Thursday, September 4, 2014

How to Eat Acorns

"Can people eat acorns?" That's what my older son asked me while we were hiking through the woods.

"Definitely! People have been eating acorns for thousands of years" is what I said.

So my son picked one up from the forest floor, cracked it, took a bite, winced and spit it out "Blech!!!"

"Blech" is probably exactly what ancient humans said the first time they tried to eat them too. But humanity is undeterred when hunger is knocking on the door which is probably why people first started to eat things like fish that will kill you if it's prepared wrong, or oysters, or cilantro.

Raw acorns taste awful because of the naturally occurring tannic acid in most varieties. 
Not only is it horribly bitter, but it's not particularly healthy to eat.

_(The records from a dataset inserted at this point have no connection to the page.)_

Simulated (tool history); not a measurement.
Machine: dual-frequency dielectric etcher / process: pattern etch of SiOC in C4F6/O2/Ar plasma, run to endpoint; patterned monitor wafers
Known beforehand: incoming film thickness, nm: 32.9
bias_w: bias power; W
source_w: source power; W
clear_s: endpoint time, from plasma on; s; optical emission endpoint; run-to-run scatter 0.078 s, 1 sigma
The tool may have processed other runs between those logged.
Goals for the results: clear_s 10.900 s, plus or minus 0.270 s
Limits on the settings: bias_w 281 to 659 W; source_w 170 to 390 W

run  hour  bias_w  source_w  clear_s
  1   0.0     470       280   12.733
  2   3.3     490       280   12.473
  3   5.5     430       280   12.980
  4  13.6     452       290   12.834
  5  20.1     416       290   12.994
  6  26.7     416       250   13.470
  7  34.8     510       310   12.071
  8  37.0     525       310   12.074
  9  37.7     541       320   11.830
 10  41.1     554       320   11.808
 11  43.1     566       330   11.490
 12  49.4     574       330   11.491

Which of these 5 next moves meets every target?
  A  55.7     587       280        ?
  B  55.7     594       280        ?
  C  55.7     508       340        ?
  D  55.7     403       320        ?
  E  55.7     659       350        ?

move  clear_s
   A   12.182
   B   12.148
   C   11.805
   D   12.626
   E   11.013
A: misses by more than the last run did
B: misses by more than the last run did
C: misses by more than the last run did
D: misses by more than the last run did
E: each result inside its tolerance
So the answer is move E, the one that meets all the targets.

The good news is, you can remove it by boiling the heck out of the acorn meat. It's helpful to know that acorns from a white oak(the longer skinnier acorns) have less tannin than acorns from a red oak (the fatter, rounder acorns), so they need a lot less boiling.

Here's One Way to Prepare Acorns for Eating

There's lots of ways. Here's a really basic one.

1. Gather acorns. Just go out into the woods with oak and pick them up off the forest floor in late summer, early fall. Select ones that don't have holes in them, which indicates there's probably a worm in there. And remember, try to go for the white oak acorns (the longer, thinner ones) because they'll require less boiling.

2. Remove the shells. This can take a while so settle in. Put on a movie or something. I use a nut cracker, which doesn't crack the acorns since they're kind of green. Instead it sort of squishes them in half. I peel it open and pull out the acorn meat...or nut...or whatever you want to call it.

Bowl of Acorn Nuts
3. Boil the acorns in a pot of water until the water turns reddish brown. That reddish brown color is the tannic acid.

Before Boiling
After Boiling

























4. Strain off the water, refill the pot and boil the acorns again. And again. And again. And again. Until they taste completely bland. This can take quite a few water changes. Last batch I did took 12 water changes...they were red oak acorns though. This is why it's important to use white oak acorns. The less tannic acid you need to remove, the fewer water changes you'll need.

When the acorns are bland to taste, they're good to eat.

5. Pre heat the oven to 350 degrees

6. Put the bland acorns on a baking sheet and drizzle olive oil over them.

7. Roast those suckers until they're golden brown and a little crunchy...maybe 15 minutes. 

8. Salt to taste.

Now...some folks turn acorns into acorn FLOUR, which apparently can be used as a flour replacement.  I've never done that. Maybe some day I'll do it and post it here.